Amendments introduced to strengthen operation of blue card laws

Published Thursday, 13 June, 2024 at 07:49 AM

Attorney-General and Minister for Justice and Minister for the Prevention of Domestic and Family Violence
The Honourable Yvette D'Ath

  • Reforms have been introduced to Parliament to update working with children laws and support the operation of the blue card system 
  • Legislation will simplify and improve blue card requirements, and strengthen eligibility assessments to work with children
  • Kinship carers will no longer be required to hold a blue card when caring for kin

The Miles Government has introduced new legislation into Parliament to improve the operation of the blue card system and strengthen safeguards in the State’s working with children laws.

The reforms in the Working with Children (Risk Management and Screening) and Other Legislation Amendment Bill 2024, reflect the Miles Government’s ongoing commitment to keeping children and young people safe.

The blue card system regulates activities which are essential to children’s lives. These include childcare, education, sport and recreation, cultural activities, disability and health services, and foster care.

The system checks and monitors people who work and volunteer in these activities and helps organisations to create safe environments for children.

The Bill expands who is required to hold a blue card, including people who deliver party, entertainment, beauty and photography services directed at children.

The proposed legislative amendments would implement a new fit-for-purpose decision-making framework that is more consistent with other jurisdictions. The new framework adopts nationally agreed criteria, which must be considered when a person returns information of concern. 

As part of its decision making, Blue Card Services, within the Department of Justice and Attorney-General, will be able to seek specialist knowledge and advice to assist in deciding a blue card application.

New powers have also been included to enable the suspension of a person’s card where there would be a risk to the safety of children if the person was allowed to continue to work during reassessment.

The proposed amendments are in response to recommendations from the Queensland Family and Child Commission (QFCC), the former Legal Affairs and Safety Committee, and the Royal Commission into Institutional Responses to Child Sexual Abuse.

The Bill will also implement the first stage of the Government’s response to the QFCC report, A thematic analysis of provisionally approved kinship carers who receive a subsequent blue card negative notice by removing the blue card requirement for kinship carers.

This will mean more children are able to be cared for by their families, supporting their connection to family, kin, community and culture.

The changed approach is particularly important for Aboriginal and Torres Strait Islander children and families, who continue to be disproportionately represented in the child protection system.

A new fit-for-purpose screening framework will be developed to screen kinship carers to care for kin.

Further information about Queensland’s Working with Children Check system and legislation can be found here.

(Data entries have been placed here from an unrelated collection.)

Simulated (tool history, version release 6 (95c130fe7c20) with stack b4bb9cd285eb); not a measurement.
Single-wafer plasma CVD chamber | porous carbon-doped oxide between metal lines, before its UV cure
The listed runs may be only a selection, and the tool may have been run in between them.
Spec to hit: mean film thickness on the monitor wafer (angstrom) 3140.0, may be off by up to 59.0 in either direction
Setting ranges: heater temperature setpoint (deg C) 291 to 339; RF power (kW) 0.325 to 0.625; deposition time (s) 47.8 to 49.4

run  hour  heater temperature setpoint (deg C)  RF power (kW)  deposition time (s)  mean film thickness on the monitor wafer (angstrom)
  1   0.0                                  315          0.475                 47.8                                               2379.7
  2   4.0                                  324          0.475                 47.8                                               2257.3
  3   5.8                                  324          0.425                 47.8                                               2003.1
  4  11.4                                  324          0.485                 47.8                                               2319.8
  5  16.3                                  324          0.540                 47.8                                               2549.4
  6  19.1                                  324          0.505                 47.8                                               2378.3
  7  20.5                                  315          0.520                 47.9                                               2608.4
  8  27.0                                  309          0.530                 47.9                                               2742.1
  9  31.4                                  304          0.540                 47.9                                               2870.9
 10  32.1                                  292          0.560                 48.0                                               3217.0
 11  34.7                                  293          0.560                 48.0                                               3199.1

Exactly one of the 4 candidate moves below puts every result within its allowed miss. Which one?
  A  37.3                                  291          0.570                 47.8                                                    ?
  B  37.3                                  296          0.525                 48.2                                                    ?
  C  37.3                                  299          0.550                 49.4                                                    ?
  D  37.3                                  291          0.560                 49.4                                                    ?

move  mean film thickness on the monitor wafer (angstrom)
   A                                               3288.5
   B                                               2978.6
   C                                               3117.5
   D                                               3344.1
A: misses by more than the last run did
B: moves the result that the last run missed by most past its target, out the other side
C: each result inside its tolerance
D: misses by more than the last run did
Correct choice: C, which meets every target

Quotes attributable to the Attorney-General and Minister for Justice and Minister for the Prevention of Domestic and Family Violence, Yvette D’Ath:

“Our State’s blue card system is one of the strongest and most longstanding in the nation, and we certainly won’t shy away from further improving its capabilities to protect our children.

“This Bill reflects our commitment to better protect children and sustain trust in the system with easy-to-use processes for all.

“Our goal is to provide robust and responsive protective measures, and a fair and thorough assessment for all blue card applicants.

“We want to make sure Queensland’s child protection system continues to operate to the highest standards.”

Quotes attributable to Child Safety Minister Charis Mullen:

“Kinship carers play a critical role in caring for children who need protection.

“We want to see children cared for by kin where appropriate, however this report shows the blue card screening process has sometimes created barriers. 

“It is important we get these changes right and we will work closely with stakeholders to ensure the new framework works for all kinship carers, children and families.

“This will deliver better outcomes for all families caring for family, and support more children being cared for by kin.”

Quotes attributed to QFCC Commissioner Natalie Lewis:

“Every Queensland child has the right to be raised safely in their culture, connected to kin and country. 

“These amendments are a necessary step to address the structural and systemic barriers that have disproportionately affected Aboriginal and Torres Strait Islander peoples and disrupted the safe care, connection and cultural continuity of our children and young people. 

"These proposed changes support our collective commitment to promote and protect the rights of Aboriginal and Torres Strait Islander children and uphold our enduring legal obligations—to make decisions in the best interests of children now and for the duration of that child’s life.

“This has been a longstanding issue raised by Aboriginal and Torres Strait Islander peoples right across Queensland, and I am pleased to see action taken today in response.

“This is an important step in reframing Queensland’s relationship with First Nations Peoples, and I look forward to working with government and the community to implement this critical reform once the legislation passes.”